Consumer confidence rebounds in June after two months of declines
Consumer confidence bounced back to hit an eight-month high in June despite the recent sharp slowdown in job growth.
After two straight months of dips, the Conference Board Consumer Confidence Index jumped from a revised 92.4 in May to 98.0 in June. The survey period ended on June 16, before the United Kingdom’s vote to leave the European Union and the ensuing turbulence in financial markets.
Consumers’ appraisal of present business and employment conditions, as well as their expectations for the next six months, improved slightly from May.
A smaller share of those surveyed said business conditions were bad in June — 17.7%, down from 21.4% the previous month. And nearly 27% said conditions were good, up from 26.1%. The portion expecting better business conditions the next six months increased to 16.8% from 15%.
Meanwhile, consumers’ perception of the labor market isn’t as dire as May’s job report indicates. The portion expecting more jobs in the next six months rose from 12.5% in May to 14.2%; the share expecting fewer jobs decreased from 18.2% to 17.9%.
However, Americans are more cautious of today's overall job landscape, with 23.4% saying jobs are plentiful, down from 24.5% in May. But fewer also say jobs are hard to get. The government said the economy added just 38,000 jobs in May.
“Labor market perceptions are not corroborating any sudden weakening in the labor market; neither are jobless claims,” says Jim O'Sullivan, chief U.S. economist of High Frequency Economics.

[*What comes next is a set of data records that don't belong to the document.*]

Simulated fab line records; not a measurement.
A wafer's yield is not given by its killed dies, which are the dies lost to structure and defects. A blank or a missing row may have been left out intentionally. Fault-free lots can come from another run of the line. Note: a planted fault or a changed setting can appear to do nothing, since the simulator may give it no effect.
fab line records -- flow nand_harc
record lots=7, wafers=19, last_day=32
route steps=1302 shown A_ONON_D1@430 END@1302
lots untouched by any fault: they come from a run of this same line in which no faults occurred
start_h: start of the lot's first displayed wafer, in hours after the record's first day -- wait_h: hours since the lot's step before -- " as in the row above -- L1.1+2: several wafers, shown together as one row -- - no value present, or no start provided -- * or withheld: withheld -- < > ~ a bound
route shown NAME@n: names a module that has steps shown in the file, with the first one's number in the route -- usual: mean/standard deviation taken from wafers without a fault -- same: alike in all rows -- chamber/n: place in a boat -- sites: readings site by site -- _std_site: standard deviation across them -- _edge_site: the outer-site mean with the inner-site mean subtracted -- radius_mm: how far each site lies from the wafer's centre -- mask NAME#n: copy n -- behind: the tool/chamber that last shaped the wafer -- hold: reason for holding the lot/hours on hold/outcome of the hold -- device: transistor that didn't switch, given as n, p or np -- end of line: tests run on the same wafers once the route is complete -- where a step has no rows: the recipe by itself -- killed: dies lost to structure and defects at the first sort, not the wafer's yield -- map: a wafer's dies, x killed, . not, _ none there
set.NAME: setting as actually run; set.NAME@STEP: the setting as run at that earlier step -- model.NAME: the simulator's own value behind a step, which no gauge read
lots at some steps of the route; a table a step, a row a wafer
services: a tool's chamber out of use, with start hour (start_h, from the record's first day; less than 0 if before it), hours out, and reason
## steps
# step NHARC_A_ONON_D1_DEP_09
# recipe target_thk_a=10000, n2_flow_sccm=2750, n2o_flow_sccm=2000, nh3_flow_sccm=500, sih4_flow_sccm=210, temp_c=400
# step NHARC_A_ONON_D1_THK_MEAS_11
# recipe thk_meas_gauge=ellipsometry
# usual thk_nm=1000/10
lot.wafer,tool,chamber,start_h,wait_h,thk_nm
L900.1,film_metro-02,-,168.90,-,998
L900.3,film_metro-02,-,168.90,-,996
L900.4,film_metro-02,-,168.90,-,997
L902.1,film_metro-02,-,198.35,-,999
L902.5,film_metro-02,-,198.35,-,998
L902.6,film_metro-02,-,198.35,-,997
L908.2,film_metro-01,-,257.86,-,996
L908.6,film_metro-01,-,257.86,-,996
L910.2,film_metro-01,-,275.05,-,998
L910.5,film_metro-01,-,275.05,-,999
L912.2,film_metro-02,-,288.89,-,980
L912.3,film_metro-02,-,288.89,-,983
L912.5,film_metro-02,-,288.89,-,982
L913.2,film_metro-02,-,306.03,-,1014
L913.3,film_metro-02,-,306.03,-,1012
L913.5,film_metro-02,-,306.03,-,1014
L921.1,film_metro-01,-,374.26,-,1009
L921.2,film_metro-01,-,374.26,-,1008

Meanwhile, the 4.7% unemployment rate is increasing wage pressures, with 18.2% of consumers expecting their incomes to rise in the next six months, up from 16.5% in the previous survey.
The bump In confidence should support continued strong spending by consumers.
“It looks like real consumption growth accelerated to at least 3.5% annualized in the second quarter, and the resilience of confidence supports our view that spending will continue to grow at close to 3% over the rest of the year,” says economist Andrew Hunter of Capital Economics.